Lower US tariffs on Indian exports have strengthened competitiveness across product segments, but a parallel trade arrangement between Washington and Bangladesh could offset some of those gains.
A Moneycontrol analysis indicates that roughly $1.5 billion worth of India’s cotton trade could face heightened competition if Bangladesh secures preferential access to US markets tied to the use of American cotton inputs.
The proposed arrangement incentivises Bangladeshi exporters to use US cotton raw materials in return for lower or zero tariffs on finished textile exports. This could shift sourcing patterns in one of India’s key export destinations. Bangladesh already plays a central role in India’s cotton trade ecosystem, particularly in intermediate textile inputs.
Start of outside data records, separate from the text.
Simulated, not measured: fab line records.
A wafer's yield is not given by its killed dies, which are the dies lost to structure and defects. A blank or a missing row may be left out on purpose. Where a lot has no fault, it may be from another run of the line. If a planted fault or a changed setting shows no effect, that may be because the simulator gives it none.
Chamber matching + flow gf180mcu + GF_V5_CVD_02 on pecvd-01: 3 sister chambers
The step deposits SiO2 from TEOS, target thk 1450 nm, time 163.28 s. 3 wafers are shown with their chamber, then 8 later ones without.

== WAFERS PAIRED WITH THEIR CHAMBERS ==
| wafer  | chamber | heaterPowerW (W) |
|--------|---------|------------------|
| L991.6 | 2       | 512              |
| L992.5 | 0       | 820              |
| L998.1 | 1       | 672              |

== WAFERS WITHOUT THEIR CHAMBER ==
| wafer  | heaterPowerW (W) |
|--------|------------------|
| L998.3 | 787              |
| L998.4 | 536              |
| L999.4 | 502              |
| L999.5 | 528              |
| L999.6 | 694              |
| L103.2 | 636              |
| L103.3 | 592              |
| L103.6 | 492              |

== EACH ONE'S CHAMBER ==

“The United States commits to establish a mechanism that will allow for certain textile and apparel goods from Bangladesh to receive a zero reciprocal tariff rate… a to-be-specified volume of apparel and textile imports from Bangladesh can enter the United States at this reduced tariff rate, but this volume shall be determined in relation to the quantity of exports of textiles, e.g. US produced cotton and man-made fiber textile inputs, from the United States,” the statement released on February 9 read.
The biggest exposure lies in raw cotton that is neither carded nor combed. More than 70 percent of India’s exports in this category are destined for Bangladesh, while the US exported close to $5 billion worth of similar cotton products globally in 2024. A shift toward American cotton would therefore directly displace Indian shipments. Bangladesh’s reliance on India is less absolute, with less than a quarter of its imports fulfilled by Indian exporters.
Other vulnerable segments include cotton yarn and woven cotton fabrics, where India holds substantial shares in Bangladesh’s imports. For instance, India accounts for nearly 90 percent of Bangladesh’s imports in several dyed and denim cotton fabric categories, highlighting deep supply-chain integration that could be disrupted if tariff incentives favour US inputs.
Bangladesh is already among the largest buyers of American cotton globally—fifth largest in 2024—importing roughly $245 million worth. Any further tilt toward US sourcing could squeeze India’s cotton exports by an estimated $600-650 million, particularly in raw cotton and yarn.
Export threat
The ripple effects may extend beyond intermediate trade. Bangladesh is a major exporter of finished cotton garments to the US, and preferential access tied to US raw materials could strengthen its competitiveness relative to India. Analysis suggests up to 15 percent of India’s $3.6 billion readymade cotton textile exports to the US, or roughly $500 million, could face stronger competition.
Categories such as cotton shirts, bed linen, table linen and furnishing articles are particularly exposed, given Bangladesh’s growing footprint in these segments in the US market. India currently has a strong share in some of these exports, but Bangladesh’s tariff advantage could gradually alter market dynamics.
Away from China
For the US, the arrangement could also help diversify export destinations after a sharp decline in shipments to China following tariff actions in 2025.
China accounted for $1.5 billion of Washington's $6 billion in exports in 2024. The trade had declined 90 percent after Chinese additional tariff of 15 percent on US farm products came into effect in March.
Reorienting supply chains toward South Asia may partly offset those losses.
Overall, while India’s broader trade deal with the US improves market access, the Bangladesh-US cotton linkage introduces a competitive counter current.